Re: What are you reading?

473
kokorodoko wrote: Fri Sep 29, 2023 2:25 pm(Hegel: The Science of Logic)
"All philosophers we know have expressed—i.e., taught—their ideas either orally, like Socrates, or in written form; otherwise they could not have become known to us. To express thoughts is to teach; but to teach is to demonstrate the truth of that which is taught. This means that demonstrating is not just a relationship of the thinker to himself or of a thought that is imprisoned within itself to itself, but the relationship of the thinker to others. Hence, the forms of demonstration and inference cannot be the forms of reason as such; i.e., forms of an inner act of thought and cognition. They are only forms of communication, modes of expression, representations, conceptions; in short, forms in which thought manifests itself.
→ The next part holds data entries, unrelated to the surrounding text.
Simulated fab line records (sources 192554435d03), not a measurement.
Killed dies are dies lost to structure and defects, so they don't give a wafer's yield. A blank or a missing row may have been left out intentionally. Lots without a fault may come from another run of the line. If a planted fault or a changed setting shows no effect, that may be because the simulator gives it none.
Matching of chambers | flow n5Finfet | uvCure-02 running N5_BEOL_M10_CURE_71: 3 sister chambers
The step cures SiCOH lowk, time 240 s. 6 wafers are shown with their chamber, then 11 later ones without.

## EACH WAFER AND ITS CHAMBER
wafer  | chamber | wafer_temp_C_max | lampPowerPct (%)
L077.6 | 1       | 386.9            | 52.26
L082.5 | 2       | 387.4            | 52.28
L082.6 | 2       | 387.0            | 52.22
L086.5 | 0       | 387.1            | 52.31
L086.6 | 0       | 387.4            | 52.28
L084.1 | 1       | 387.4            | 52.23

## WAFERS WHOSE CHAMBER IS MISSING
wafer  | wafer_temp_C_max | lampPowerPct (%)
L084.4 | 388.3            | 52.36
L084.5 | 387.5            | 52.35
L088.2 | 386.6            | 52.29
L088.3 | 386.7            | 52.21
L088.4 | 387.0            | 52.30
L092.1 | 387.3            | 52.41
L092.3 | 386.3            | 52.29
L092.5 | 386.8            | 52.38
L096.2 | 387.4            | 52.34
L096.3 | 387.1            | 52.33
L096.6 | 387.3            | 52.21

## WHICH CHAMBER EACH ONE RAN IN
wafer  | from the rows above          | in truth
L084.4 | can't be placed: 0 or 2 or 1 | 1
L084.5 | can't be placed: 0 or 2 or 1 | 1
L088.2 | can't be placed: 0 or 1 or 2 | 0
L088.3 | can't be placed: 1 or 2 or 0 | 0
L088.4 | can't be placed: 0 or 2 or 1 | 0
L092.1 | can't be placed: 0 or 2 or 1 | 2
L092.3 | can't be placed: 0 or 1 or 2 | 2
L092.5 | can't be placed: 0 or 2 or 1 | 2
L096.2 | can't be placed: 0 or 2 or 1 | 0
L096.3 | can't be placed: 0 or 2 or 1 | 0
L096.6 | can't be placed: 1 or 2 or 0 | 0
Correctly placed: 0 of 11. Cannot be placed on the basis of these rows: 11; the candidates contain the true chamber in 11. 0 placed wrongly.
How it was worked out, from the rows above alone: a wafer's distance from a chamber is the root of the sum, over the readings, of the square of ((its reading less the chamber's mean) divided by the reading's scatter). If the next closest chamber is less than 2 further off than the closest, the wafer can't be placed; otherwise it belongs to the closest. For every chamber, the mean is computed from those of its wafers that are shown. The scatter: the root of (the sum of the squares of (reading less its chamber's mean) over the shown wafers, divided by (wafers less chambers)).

The reason why we regard the forms of communication and expression as the basic forms of reason and thought lies in the fact that, in order to raise them to the clarity of consciousness, we present our fundamental thoughts to ourselves in the same way as we present them to another person, that we first teach ourselves these fundamental thoughts which directly spring from our genius for thinking—they come to us we know not how—and which are perhaps innate to our being. In short, the reason lies in the fact that we express and articulate our thoughts in thought itself.

Demonstrating is therefore only the means through which I strip my thought of the form of “mine-ness” so that the other person may recognize it as his own. Demonstrating would be senseless if it were not also communicating.

Hegel, in his presentation, aimed at anticipating and imprisoning the intellect itself and compressing it into the system. The system was supposed to be, as it were, reason itself; all immediate activity was to dissolve itself completely in mediated activity, and the presentation of philosophy was not to presuppose anything, that is, nothing was to be left over in us and nothing within us—a complete emptying of ourselves."


- Ludwig Feuerbach, "Towards a Critique of Hegel's Philosophy" (1839)
Last edited by kokorodoko on Sun Dec 10, 2023 11:15 am, edited 1 time in total.
born to give

Re: What are you reading?

474
Finished Russell Hoban's Turtle Diary. Ambitious but flawed narrative, most everything after the climax was a bit annoying, but I suppose he had to wrap it up somehow, now didn't he?

Finished Jim Harrison's Letters to Yesenin, loved it. Young fatherhood and suicidal ideation, heavy shit done well.

Started the Strugatsky brothers' Hard to Be a God. Hooked from the first pages. Curious how the Aleksei German film I saw some years ago uses or adapts the source material.

Re: What are you reading?

475
Man on Wire, Philippe Petit's book about his tightrope walk between the WTC towers. Wife brought it home to me from her school library.
I find the whole thing fascinating, it is amazing that he and his friends pulled this off.

Watch the documentary, skip the Zemekis film.
"Whatever happened to that album?"
"I broke it, remember? I threw it against the wall and it like, shattered."